But even without all of the perks of having an expert tour guide with a motorcycle who you also really like spending time with, Rotterdam is a damn cool place to be. And I’m even going to throw it out there that it’s even cooler than Amsterdam. Is it more scenic? No, probably not. Is the nightlife as hip? Definitely not. Are the people as stylish? Are there as many tourist attractions? Is there a cafe where I can smoke weed on every single freakin’ corner? Nope. But even after considering all of that, I’m still fully convinced that it’s just cooler.
And I think that’s because of the people. They’re a little more rough, a little less refined, a little more real. Amsterdam is the prom king, the football the star, the one that everyone loves. Rotterdam is your best friend, who skips class with you and drinks with you behind the bleachers at the football games on Fridays. Maybe you want to be seen with Amsterdam, and take pictures with him, but who would you rather hang out with really? Just admit it, you know you’re going to have more fun with Rotterdam.
You’d think that Rotterdam and Amsterdam, being about the same age, would both have tons of equally historic and beautiful areas of town. But you would be wrong. Because for whatever reason, that sliver-lipped psychopath Hitler decided to bomb the hell out of Rotterdam during WWII and left Amsterdam’s infrastructure fairly intact. So you’ll actually see quite a bit of modern (and sometimes strange) architecture throughout Rotterdam. There’s still little pockets to discover, however, that the Nazis somehow missed on their destructive rampage. One of those is the neighborhood of Delfshaven.
We pulled up to this gorgeous little brick-lined street, parked the motorcycle, and walked around the corner towards the water. Shops, cafes and bars line the walkway that runs along the water. There’s a big windmill at the end of the street, and these amazing old ships parked in the canal. I looked around and knew I wanted to admire this place for a little longer so we stopped for a drink.
We went to an older bar, which Rob informed me is called a brown cafe in Dutch. We tried for a while to think of the American equivalent. I thought it seemed like a dive bar, or pub, or something like that but he was convinced that those were not good comparisons. It’s just a brown cafe, there is apparently no comparison.
But you’ve got all the usual suspects of a pub in there. The guys that have been in there since they opened, heckling the lady behind the bar because they know she’ll come back with an even more hilarious and clever response. That hammered guy who’s famous for this or for that around the neighborhood, and do you want to see the book he wrote? The guy who isn’t sitting with anyone but will sporadically crack up at something one of the other guys says.
And let me tell you, after five years of working in almost exactly this kind of environment, these are my people. This is my drinking atmosphere. This is where I want to have a beer. Give me a brown cafe over a hipster bar or trendy club in Amsterdam any damn day of the week (I mean that, I will go drinking with you on a Monday afternoon, don’t threaten me with a good time).
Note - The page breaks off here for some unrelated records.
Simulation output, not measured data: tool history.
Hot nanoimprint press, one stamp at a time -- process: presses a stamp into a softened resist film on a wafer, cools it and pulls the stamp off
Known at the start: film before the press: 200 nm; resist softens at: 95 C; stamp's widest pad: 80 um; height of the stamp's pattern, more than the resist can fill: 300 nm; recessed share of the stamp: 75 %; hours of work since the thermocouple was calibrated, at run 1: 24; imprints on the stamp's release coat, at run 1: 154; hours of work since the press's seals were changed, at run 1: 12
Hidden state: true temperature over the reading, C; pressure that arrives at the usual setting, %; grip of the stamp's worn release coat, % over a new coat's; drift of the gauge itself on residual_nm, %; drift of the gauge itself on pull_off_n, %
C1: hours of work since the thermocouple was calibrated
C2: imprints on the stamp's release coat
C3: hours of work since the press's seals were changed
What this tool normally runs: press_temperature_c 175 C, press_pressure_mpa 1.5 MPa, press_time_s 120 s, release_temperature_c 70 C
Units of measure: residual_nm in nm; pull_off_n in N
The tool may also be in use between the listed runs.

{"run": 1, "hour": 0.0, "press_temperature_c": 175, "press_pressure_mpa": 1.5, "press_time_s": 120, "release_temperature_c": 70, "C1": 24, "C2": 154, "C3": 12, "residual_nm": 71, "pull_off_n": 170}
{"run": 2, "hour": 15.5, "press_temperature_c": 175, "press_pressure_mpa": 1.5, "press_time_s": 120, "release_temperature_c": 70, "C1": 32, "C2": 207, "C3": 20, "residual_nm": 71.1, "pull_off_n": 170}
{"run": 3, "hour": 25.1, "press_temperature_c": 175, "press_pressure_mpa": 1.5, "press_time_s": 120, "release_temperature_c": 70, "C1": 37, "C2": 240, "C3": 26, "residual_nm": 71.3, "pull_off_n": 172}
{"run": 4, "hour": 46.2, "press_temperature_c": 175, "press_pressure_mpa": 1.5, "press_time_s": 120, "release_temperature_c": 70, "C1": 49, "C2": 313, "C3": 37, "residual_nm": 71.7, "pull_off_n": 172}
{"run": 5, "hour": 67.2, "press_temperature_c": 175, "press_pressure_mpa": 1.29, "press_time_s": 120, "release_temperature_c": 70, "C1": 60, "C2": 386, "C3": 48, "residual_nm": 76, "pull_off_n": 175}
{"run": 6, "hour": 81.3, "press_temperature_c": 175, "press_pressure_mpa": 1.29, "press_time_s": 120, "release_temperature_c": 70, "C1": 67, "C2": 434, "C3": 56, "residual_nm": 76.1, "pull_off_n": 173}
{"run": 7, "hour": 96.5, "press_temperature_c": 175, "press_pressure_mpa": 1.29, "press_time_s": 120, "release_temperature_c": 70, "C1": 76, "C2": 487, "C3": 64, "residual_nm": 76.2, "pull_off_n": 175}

We also found another bar like this, in the Noordereiland neighborhood on a different day. It’s surrounded by water, so it’s a little secluded from the rest of the city. Everyone seemed to know everyone (or was comfortable enough to act like they did), and if it weren’t for us walking in right before they started a three hour BINGO tournament we probably would have stayed for more drinks there too.
After a couple beers in Delfshaven and the realization that Rob could no longer translate for me because the guy talking to us was slurring so much, we decided to hop back on the bike and move on.
The weather was gorgeous, so Rob told me that although it was a little out of the way, he really wanted to take me to Kralingse Plas. After a few wrong turns we finally made it to this lake just outside the city center. We found a park bench right near the water and sat and relaxed, watching the various birds there. We both agreed the birds there were hella active. The ducks were repeatedly diving under the water, the swans kept doing this thing where they would stick their heads and necks under water and their butts in the air, the geese were doing this crazy water skiing thing, it was awesome. Now whenever something is crazy, we use that as a measure of just how crazy it was.
We also got the chance to be in the city for the ever important Feyenoord (Rotterdam’s team) vs Ajax (Amsterdam’s team) soccer match. This rivalry is not a joke. Feyenoord are the underdogs. The scrappy, blue collar team with a heart of gold that you always cheer for in the movies. At least that’s what I was led to believe by a bunch of Feyenoord fans 😉
The game was taking place in Amsterdam, but because of previous riots and fights between these two teams, all Feyenoord fans have been banned from going to the Ajax stadium. That was fine for us, we were headed to the Biergarten anyways.
This place is awesome. If you ever find yourself in Rotterdam during a major sporting event check out if they’ll be showing it at the Biergarten and go watch it there. I found the website for the venue and I believe it’s also open every Friday (I’m guessing weather permitting) and man, that would be such a fun place to spend a Friday night during the summer too! Here’s a link to the website if you want more info.
We met up with Rob’s buddy from school a couple times during our visit and I’m now fully convinced that all Dutch dudes are hilarious and funny and just all around really nice. And tall. They’re all also really tall.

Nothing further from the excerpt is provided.